Pastor Rob McCoy of Calvary Chapel-God Speak in Thousand Oaks, California, argues the government doesn’t have the authority to shut down houses of worship at all. The rulings and settlements related to cases other than his implied that if restrictions were equally imposed on secular entities and houses of worship, the case for discrimination would be moot. Religious freedom isn’t about unequal treatment between a church and Walmart, for example, he argues, because the First Amendment specifically protects the free exercise of religion, not the free exercise to shop.
McCoy told The Center Square at the time of his ongoing legal battles, during which he faced imprisonment for preaching and defying lockdowns, that more people were coming to his church because it remained open. They came, he said, “because their freedoms have been taken. Their streams of liberty dried up and they went upstream to find the source of liberty – Jesus.” Because liberty, he argues, “is not man’s idea. Liberty is God’s idea.”
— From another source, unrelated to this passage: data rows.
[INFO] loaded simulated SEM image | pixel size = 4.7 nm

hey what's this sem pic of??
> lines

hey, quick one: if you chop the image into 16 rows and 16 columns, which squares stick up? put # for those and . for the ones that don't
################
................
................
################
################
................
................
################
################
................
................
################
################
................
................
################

Pointing to the rights protected in the First Amendment, Alito said, “We consider the relationship between freedom of speech and freedom of assembly. A religious service in a church, synagogue, mosque, or temple is a form of assembly. If a government can ban those assemblies, will it hesitate to outlaw others?”
In a society where “religious liberty is allowed,” Alito said, “it will be harder for the state to restrict other speech and other assemblies.”